Edie Yvonne calls herself delusional before anyone else can on “Delusion”
The closing chapter of a 15-year-old LA songwriter’s high-school trilogy turns hallway gossip into a jangly, bass-driven hook — gone in under two and a half minutes and back in your head a moment later.
“She gets the word “delusional” in first, before anyone can use it on her.”
The smartest thing about “Delusion” is who gets to say the word. Edie Yvonne closes the high-school trilogy she began with “Girl Code” and “Queen Bee” by aiming the hallway whisper at herself first — if someone’s going to call her delusional, she’ll beat them to it and make it the hook. Written diary-style during her first year of high school, the song treats the gossip economy as raw material instead of a wound to nurse.

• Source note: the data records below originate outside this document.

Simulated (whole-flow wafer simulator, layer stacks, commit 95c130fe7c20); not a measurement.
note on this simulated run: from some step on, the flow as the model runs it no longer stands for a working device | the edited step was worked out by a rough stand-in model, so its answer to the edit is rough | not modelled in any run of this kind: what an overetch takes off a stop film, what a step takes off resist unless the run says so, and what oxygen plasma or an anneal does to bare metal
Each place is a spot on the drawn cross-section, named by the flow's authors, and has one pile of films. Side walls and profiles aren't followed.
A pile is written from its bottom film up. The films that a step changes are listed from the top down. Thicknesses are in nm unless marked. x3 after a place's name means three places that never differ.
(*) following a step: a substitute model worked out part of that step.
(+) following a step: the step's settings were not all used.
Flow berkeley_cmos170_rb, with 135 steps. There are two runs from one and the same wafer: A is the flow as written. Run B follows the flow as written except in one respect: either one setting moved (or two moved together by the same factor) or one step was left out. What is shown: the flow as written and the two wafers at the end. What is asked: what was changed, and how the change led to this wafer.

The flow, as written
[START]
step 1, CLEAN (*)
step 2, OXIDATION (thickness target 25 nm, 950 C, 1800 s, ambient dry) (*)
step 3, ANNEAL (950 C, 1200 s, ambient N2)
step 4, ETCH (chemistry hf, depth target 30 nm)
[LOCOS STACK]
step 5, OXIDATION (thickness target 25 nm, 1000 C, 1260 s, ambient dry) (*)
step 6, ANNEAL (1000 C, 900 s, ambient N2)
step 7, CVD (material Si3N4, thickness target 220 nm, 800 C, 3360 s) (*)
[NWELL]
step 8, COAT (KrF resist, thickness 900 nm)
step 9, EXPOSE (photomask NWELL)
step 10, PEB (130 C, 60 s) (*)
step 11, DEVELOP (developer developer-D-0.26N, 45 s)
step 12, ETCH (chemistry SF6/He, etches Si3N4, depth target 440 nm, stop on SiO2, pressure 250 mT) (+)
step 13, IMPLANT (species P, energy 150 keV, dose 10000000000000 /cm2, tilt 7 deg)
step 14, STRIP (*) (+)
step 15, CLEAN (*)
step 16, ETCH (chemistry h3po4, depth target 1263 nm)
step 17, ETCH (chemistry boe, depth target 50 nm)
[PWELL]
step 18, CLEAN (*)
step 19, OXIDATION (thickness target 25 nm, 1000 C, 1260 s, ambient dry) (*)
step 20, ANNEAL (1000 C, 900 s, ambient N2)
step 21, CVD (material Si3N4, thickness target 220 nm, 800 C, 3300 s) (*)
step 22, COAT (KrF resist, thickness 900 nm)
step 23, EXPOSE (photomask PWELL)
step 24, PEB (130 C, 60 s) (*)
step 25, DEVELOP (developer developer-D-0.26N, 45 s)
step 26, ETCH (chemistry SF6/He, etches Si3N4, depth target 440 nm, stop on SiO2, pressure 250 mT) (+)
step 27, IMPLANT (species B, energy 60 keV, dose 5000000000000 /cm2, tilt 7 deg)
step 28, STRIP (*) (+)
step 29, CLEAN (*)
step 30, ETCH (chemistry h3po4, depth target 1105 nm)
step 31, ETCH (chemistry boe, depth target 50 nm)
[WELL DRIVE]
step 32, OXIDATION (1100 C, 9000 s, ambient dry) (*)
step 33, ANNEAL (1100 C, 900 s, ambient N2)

The production keeps everything moving at hallway speed. Jangly guitars ride a pushy bassline, the structure escalates in clean steps from verse to bridge to hook, and at 2:28 the song is built like a rumor — in, devastating, gone. The momentum trick that makes it work is the muttered aside about how delusional she is, which snaps into the full chorus like a door slamming: the insult literally becomes the launchpad.
Her vocal identity is already legible, which at fifteen is the rarest thing on the checklist. There’s theatre-kid projection in the big moments — she came up through stage musicals, and you can hear it — but she keeps pulling back to a conversational, eye-rolling intimacy that sells the diary framing. The harmonies stacked behind the hook add lushness without losing the bedroom-demo nerve.
The writing dresses self-doubt in witchcraft — potions and spells standing in for the feeling of not trusting your own read on a friendship, or on your own direction. It’s a good costume because it admits the truth underneath: doubt really does feel like being enchanted, like someone else briefly has the wheel. Second-guessing has rarely sounded this certain of itself.
The caveats are the honest kind. The influences hover close — some Olivia Rodrigo in the eye-roll, some Electra Heart-era Marina in the theatre of it — and the song sketches its idea more than it develops it; you can hear the better, weirder song she’s circling. The replay value rides on the hook rather than on depth. But replay value carried by a hook is still replay value, and a great chorus is a fact, not an opinion.
Final take: “Delusion” is a sharp, self-aware teen-pop sketch that turns gossip into a hook and doubt into a spell — a vocal identity arriving early and on its own terms. The depth will come; the instincts are already here.